That sort of glowing write up that stops just short of describing it as divine scripture is a good example of the sort of thing that fascinates me. Describing any historical document as perfect really drives home the this is more than letters of the law this is sacred feeling you get when Americans talk about the founding fathers
I don't know man. If I was being less charitable, I'd view your comment as coming from someone living in a comfortable mostly homogenous society that really has never struggled with existential questions. And that's a fine viewpoint to have. But it smacks of "I can't imagine being outside my bubble, so don't know why people who have different perspectives think the way they do".
If you know the history of the document, the enlightenment and revolutionary ideals it is a culmination of, and its overall place in history, you'd probably have a better appreciation of the US Constitution being more than a set of laws. Take the fact that almost every written democratic constitution in the world is very directly inspired by the US Constitution.
It's really interesting how the chosen people view themselves. After all, everyone's fReE to write their own history :ninja:
I'm not chosen lol. My entire comment was prefaced with the fact that I'm an immigrant. I did not grow up indoctrinated in "America greatest!" jingoism. I chose to uproot my life and come to this country, a choice millions others make each year, and one of the core reasons was because of the ideals that it stood for.
Not sure it's a great thing.
How do you suggest we judge a system of ideas? I'm a pretty simple person and if they sounded good in the 18th century and they sound good now, they seem pretty timeless and great to me.
"God bless America"
-Every US presidents
Sure, they can say that. But they can't force any citizen to say that. And they can't nakedly make policy with that view. It will be challenged in court, and be struck down. Atheists in this country have objected to saying the "one nation under God" line in the pledge of allegiance, and their rights have been recognised and protected.
damn, might as well skip philosophy class and study the Constitution.
What even is this? Are just being flippant for its own sake or do you have a point here? Don't want to be drawn into a pissing match with a child.
Why are Americans always comparing their country to a continent (/Europe) though ? Instead of a country. Is it because of the word "Union" ? But like, it's far from being the same stuff.
Reading comprehension, buddy.
1. I didn't compare the US to all of Europe as a united entity. "Europe" in my comment was a placeholder for individual countries in that continent.
2. For other cases, comparing the US to Europe is the fairest comparison to make, since that is what makes the area and population (both in numbers and in diversity) scales comparable.

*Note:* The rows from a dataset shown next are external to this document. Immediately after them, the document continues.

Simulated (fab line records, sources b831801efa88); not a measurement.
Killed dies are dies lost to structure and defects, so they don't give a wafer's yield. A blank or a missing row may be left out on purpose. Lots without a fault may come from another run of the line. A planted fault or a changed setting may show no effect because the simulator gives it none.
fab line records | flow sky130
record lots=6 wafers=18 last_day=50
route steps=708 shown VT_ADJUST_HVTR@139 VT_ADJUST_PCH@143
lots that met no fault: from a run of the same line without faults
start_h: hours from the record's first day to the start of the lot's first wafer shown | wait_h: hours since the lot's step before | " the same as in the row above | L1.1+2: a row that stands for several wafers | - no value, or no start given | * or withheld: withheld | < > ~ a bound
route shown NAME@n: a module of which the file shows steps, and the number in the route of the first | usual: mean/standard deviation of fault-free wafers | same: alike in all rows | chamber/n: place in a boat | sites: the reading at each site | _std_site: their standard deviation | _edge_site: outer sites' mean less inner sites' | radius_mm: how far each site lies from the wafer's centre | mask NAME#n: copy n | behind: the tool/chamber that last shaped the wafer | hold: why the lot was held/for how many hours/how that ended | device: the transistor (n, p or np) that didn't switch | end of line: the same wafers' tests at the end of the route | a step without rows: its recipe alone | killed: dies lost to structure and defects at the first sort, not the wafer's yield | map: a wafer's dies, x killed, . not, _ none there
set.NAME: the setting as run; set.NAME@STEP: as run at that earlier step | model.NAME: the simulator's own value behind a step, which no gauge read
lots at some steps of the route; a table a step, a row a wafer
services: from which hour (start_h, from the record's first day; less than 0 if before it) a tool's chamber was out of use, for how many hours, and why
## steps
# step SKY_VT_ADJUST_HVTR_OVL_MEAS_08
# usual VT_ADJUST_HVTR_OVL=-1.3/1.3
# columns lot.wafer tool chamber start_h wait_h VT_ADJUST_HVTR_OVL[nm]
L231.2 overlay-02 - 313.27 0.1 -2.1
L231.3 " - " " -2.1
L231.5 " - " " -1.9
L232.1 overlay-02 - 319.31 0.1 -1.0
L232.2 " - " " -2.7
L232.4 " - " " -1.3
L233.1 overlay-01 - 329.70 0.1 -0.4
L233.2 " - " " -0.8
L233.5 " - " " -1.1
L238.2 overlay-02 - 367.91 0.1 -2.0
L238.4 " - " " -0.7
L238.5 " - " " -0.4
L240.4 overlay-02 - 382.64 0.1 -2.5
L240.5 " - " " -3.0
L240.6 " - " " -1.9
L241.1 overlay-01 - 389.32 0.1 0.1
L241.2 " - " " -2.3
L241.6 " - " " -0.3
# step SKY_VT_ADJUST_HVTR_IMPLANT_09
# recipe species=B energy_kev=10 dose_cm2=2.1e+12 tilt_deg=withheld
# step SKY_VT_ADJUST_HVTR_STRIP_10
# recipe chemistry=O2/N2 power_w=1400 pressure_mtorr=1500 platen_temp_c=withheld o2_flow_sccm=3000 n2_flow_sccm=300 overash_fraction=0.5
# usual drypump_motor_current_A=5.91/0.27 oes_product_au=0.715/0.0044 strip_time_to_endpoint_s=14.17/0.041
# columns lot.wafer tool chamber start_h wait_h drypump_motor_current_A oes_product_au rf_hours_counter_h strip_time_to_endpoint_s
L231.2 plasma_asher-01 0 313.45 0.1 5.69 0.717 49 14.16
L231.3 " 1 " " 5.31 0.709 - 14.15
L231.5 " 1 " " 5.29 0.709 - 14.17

Also, there are many different kinds of separations from church and State as there are secular countries I guess. Not every country has to be the same.
Sure. But the American constitution is pretty unambiguous about its separation. It's not a position that has evolved over time and is a "practically for all intents and purposes" bit. For reference, Europe was having multiple Catholic vs Protestant vs Orthodox vs the Caliphate wars around the time the constitution was written. Catholics were very much pariah in the UK as were Protestants in France. And for an example much closer to now, the European legal system still has room for wackiness that is burqa bans. Those would never fly in the US.
A nation supposedly dedicated to protecting its original values. Yet despite the clearly intended separation of church and state, Christianity is constantly encroaching on our government and taking away rights and allowing for anti-science policies.
There's nuance here. Lawmakers can use their sense of morality, which is often guided by their religion, to make laws. However, they cannot make laws on religious grounds alone. This will be challenged in court and thrown out.
And then there's this.
Am I crazy or is the entire article about how he's being criticised for that opinion? Fringe loonies exist everywhere, and this has nothing to do with the Constitution itself or what the founders intended.
And the people who do all of that are the ones claiming that they are the "true" defenders of the constitution.
Cool straw man fallacy you have there.